The mother of another victim on Tuesday described her guilt over encouraging her to move into the council block.

Debbie Lamprell, 45, worked as a member of front of house staff at Opera Holland Park (OHP).

In a statement read out by OHP colleague Michael Volpe, her mother Miriam said her daughter was popular and always had a smile on her face.

Miriam’s neighbours could tell when the 45-year-old had come to visit since they could hear laughter coming from the flat, she said.

When her daughter moved out as a young professional she was concerned about the bedsits she was living in.

“The conditions weren’t good and I used to badger her to put her name down with the council to get her somewhere proper to live, somewhere safe and decent,” her mother said.

“Of course it feels terrible to have done that now because she was given the flat in Grenfell.”

The night she died she sent a text to say she was safe at home, her mother said, which read: “I’ve got in mum, all’s well, goodnight, god bless.”

She continued: “I went to bed and I got up in the morning and I didn’t have a daughter.”

Tuesday featured more tributes to Mary Mendy and young artist Khadija Saye, who were also commemorated on the first day of the inquiry.
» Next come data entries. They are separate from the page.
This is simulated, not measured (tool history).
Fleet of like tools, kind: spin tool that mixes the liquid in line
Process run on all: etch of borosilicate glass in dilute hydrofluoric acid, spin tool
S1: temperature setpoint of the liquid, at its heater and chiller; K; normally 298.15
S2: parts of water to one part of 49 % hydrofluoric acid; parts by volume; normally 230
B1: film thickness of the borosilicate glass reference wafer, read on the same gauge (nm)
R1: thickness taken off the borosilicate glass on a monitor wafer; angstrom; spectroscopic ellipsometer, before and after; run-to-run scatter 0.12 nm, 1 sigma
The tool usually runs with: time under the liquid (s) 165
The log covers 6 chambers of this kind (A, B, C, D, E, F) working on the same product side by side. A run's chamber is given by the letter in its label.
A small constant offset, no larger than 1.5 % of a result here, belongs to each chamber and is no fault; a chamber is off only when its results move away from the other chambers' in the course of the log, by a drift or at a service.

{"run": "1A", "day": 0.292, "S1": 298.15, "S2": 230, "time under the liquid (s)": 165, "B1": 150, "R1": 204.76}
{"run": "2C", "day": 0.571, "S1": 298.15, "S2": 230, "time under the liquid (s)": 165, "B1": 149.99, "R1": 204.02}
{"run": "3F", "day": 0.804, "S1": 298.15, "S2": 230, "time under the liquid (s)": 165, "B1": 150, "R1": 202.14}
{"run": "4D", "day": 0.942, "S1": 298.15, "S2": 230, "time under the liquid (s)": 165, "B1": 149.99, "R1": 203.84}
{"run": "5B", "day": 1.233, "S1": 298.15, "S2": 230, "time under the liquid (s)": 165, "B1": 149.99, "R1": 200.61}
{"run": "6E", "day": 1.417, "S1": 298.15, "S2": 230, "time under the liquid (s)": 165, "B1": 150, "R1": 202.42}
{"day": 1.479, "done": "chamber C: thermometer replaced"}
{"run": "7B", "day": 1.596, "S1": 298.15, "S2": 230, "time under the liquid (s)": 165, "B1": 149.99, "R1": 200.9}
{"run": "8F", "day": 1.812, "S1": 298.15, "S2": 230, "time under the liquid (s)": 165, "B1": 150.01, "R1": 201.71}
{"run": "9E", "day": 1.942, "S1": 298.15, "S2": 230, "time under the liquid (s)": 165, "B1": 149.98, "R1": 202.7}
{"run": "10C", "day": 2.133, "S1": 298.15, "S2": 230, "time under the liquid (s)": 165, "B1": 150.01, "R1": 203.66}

Poems dedicated to the mother and daughter in which the family demanded justice were read aloud during the presentation.

Relative Ambrose Mendy told the hearing Grenfell Tower stood as “a timely reminder of man’s inhumanity to man”.

The family then presented the chair of the inquiry, Sir Martin Moore-Bick, with a painting of the tower to remind him to “work until the truth is laid bare”.